Cleary Gottlieb Steen & Hamilton acted as counsel to the project finance lenders of Brazilian oil and gas driller Constellation Oil Services Holding, which was represented by White & Case, in a complicated $1.67 billion debt restructuring that spanned nearly two years.

Constellation's December 2018 bankruptcy filing made for one of Brazil's "largest and most complex bankruptcy filings" to date, said Cleary partner Richard Cooper. The prearranged filing under Brazilian bankruptcy law, as well as ancillary proceedings in the U.S. and British Virgin Islands, won support from all the project lenders as well as a majority of the company's unsecured creditors, including Brazilian financial group Banco Bradesco and bondholders.

With the support of its creditors, the company overcame a series of litigation challenges brought separately in three jurisdictions by a minority partner in a joint venture subsidiary and by a dissenting bondholder who ultimately dropped out of the ad hoc group of supporting bondholders.

The Cleary team was led by Cooper and São Paulo partner Francisco Cestero. New York partner Luke Barefoot advised on U.S. bankruptcy matters, while London partner Jim Ho provided advice with respect to U.K. law. Cleary Gottlieb attorneys also weighed in with advice on taxes, executive compensation and sanctions.

The White & Case team advising Constellation was led by partner Thomas MacWright in New York. Altogether, eight law firms worked on the restructuring, including Norton Rose Fulbright and Milbank.

The stakeholders put up more than $100 million in new money at closing Dec. 18, including a capital injection from the company's shareholders and a rights offering subscribed by existing bondholders. The restructuring afforded Constellation the capital and stability needed to continue to bid for contracts and maintain its rigs and operations.

The liquidity provided by project lenders while the restructuring proceedings were ongoing, meanwhile, enabled Constellation to continue operating and even secure new contracts during the proceedings.

Judge Martin Glenn granted the oil and gas group recognition in May, about nine months after it filed for Chapter 15 relief in U.S. Bankruptcy Court for the Southern District of New York. That concession came despite the judge having noted that Constellation's management and operations had become increasingly global and "detached" from any specific locale.

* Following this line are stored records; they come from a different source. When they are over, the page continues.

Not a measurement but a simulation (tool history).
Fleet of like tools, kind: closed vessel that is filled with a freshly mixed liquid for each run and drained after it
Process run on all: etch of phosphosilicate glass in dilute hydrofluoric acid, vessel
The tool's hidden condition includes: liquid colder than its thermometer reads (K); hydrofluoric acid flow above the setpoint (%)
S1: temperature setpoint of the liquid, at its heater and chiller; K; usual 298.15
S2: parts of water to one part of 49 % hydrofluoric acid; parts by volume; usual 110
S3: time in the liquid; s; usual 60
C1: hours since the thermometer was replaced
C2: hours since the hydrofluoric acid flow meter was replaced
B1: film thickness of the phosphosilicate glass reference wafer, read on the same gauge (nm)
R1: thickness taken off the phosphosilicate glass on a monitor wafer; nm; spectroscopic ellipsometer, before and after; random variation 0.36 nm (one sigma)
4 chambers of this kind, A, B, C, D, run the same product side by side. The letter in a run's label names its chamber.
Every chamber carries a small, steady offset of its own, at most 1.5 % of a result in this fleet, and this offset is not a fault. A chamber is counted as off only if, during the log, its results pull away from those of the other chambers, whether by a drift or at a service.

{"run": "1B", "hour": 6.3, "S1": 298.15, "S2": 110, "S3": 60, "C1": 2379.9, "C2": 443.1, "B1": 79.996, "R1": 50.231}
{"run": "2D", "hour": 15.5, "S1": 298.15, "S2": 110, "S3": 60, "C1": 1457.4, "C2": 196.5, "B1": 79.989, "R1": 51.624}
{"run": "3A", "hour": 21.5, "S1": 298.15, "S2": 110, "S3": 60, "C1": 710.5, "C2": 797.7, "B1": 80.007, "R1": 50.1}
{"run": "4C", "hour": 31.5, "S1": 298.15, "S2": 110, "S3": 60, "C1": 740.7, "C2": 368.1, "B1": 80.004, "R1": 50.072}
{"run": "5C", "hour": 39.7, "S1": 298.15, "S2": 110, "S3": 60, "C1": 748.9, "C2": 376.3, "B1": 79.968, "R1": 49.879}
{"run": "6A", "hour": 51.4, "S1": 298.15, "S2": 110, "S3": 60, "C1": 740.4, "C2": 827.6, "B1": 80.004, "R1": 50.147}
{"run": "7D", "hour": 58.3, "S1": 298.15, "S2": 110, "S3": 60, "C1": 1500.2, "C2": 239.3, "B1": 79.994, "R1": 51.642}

As counsel to the company's project lenders, Cleary said it helped guide a large and diverse set of financial and investment institutions to work together as a group. The project lenders are secured by different sets of collateral and include commercial banks, export credit agencies and institutional investors who purchased loans in the secondary market.

Cleary negotiated the terms of funding made available to the company from the project lenders' cash collateral. The firm also helped structure and facilitate the creditors' commitment to provide back-stop financing for the sale of designated company assets through a court-supervised auction process that took place during the bankruptcy proceedings.